Corporate default risk prediction model based on graph neural networks

Xirui Chen

doi:10.54254/3049-5768/2025.25276

1. Introduction

Predicting corporate default risk is central to financial supervision, investment risk management, and systemic stability. Traditional risk modeling approaches primarily rely on firm-level indicators such as profitability, leverage, and liquidity. While these methods have demonstrated utility in stable environments, they often fail to capture the complex, dynamic interdependencies that characterize modern corporate ecosystems. In reality, firms are embedded in intricate networks of economic relationships, linked by supply chains, ownership structures, and shared governance, that serve as channels for financial contagion and systemic amplification of localized shocks. Recent developments in graph-based learning, particularly graph neural networks (GNNs), offer powerful tools to model such relational dependencies. By encoding both node-level attributes and the structure of inter-firm connections, GNNs can learn latent representations that reflect not only internal financial health but also external exposures through the economic network. However, few applications of GNNs have extended into the domain of corporate credit risk, leaving a methodological gap in risk analytics that this study aims to address [1]. In this paper, we propose a GNN-based framework that integrates heterogeneous firm relationships into a predictive model for corporate defaults. Using a relational graph convolutional architecture and survival analysis head, we generate time-dependent probability estimates that outperform conventional machine learning and deep learning models. Our contributions include a detailed construction of the firm-level HIN, systematic performance evaluation through ablation tests, and validation across stress and non-stress periods [2]. This study demonstrates that incorporating inter-firm networks significantly improves the timeliness, accuracy, and interpretability of corporate default risk forecasts, contributing to a new generation of network-aware financial risk assessment tools.

2. Literature review

2.1. Financial-ratio–based default models

Traditional default prediction models rely on firm-level financial ratios like profitability, leverage, and liquidity. The Z-score model combines these into a single distress index but assumes firms operate independently [3]. This limits effectiveness during systemic stress and ignores interdependencies such as supply chains and shared governance. As a result, these models often overlook cascading failures and provide limited early warning, highlighting the need for approaches that incorporate relational and temporal dynamics [4].

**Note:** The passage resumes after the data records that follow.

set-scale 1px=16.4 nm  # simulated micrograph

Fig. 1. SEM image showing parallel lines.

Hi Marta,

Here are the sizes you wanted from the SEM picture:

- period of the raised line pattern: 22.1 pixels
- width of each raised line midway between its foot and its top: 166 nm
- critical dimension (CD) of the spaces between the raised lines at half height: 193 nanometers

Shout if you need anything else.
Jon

2.2. Network perspectives on credit risk

Recent studies in applied economics show that inter-firm networks amplify default risks. Firms in tightly linked trade or equity networks are more prone to contagion from partner failures. For instance, a key supplier's collapse can disrupt multiple buyers. Ownership ties and shared directors also transmit shocks. Ignoring these structures leads to underestimating systemic risk. Incorporating network perspectives helps identify firms at elevated risk due to their position in the broader economic network, not just their own financials.

2.3. Graph neural networks in finance

Graph neural networks (GNNs) are effective for learning from relational data and have been applied to fraud detection and market prediction. Their message-passing mechanisms capture influence and shared attributes across entities [5]. However, few studies use GNNs for corporate credit risk, despite its reliance on interdependencies. Unlike traditional models, GNNs embed both firm-level and network-level features, revealing hidden vulnerabilities. Applying GNNs to credit risk provides a more realistic understanding of firm exposure within financial networks.

3. Experimental methods

3.1. Data acquisition and graph construction

We built the model’s relational foundation using data from Compustat (financials), Thomson Reuters (ownership and board ties), and FactSet (supply chains). Firms were represented as nodes in a heterogeneous graph, with edges denoting supplier-customer links, shared directors, and ownership [6]. Data from 2014 to 2024 was aligned to ensure consistent identifiers and edge integrity. As illustrated in Figure 1, such as Firm A supplying others or Firm Y owning Firm Z—enabling the model to learn network-aware embeddings for improved default risk prediction.

Figure 1. Example of a Heterogeneous Firm Network with Multi-Type Economic Relations — Figure 1. Example of a heterogeneous firm network with multi-type economic relations

3.2. GNN architecture design

We implement a three-layer Relational Graph Convolutional Network (R-GCN) to learn firm embeddings that integrate both intrinsic attributes and inter-firm relations. Each layer performs message passing conditioned on relation type, and residual connections help preserve node-specific features [7]. The resulting 128-dimensional embeddings capture both firm-level financial signals and network topology, which are subsequently fed into a survival-analysis head for time-dependent default prediction.

The forward propagation in each R-GCN layer is defined as:

$ℎ_{i}^{(l + 1)} = σ (\sum_{r \in R} \sum_{j \in N_{i}^{r}} \frac{1}{c_{i, r}} W_{r}^{(l)} ℎ_{j}^{(l)} + W_{0}^{(l)} ℎ_{i}^{(l)})$ (1)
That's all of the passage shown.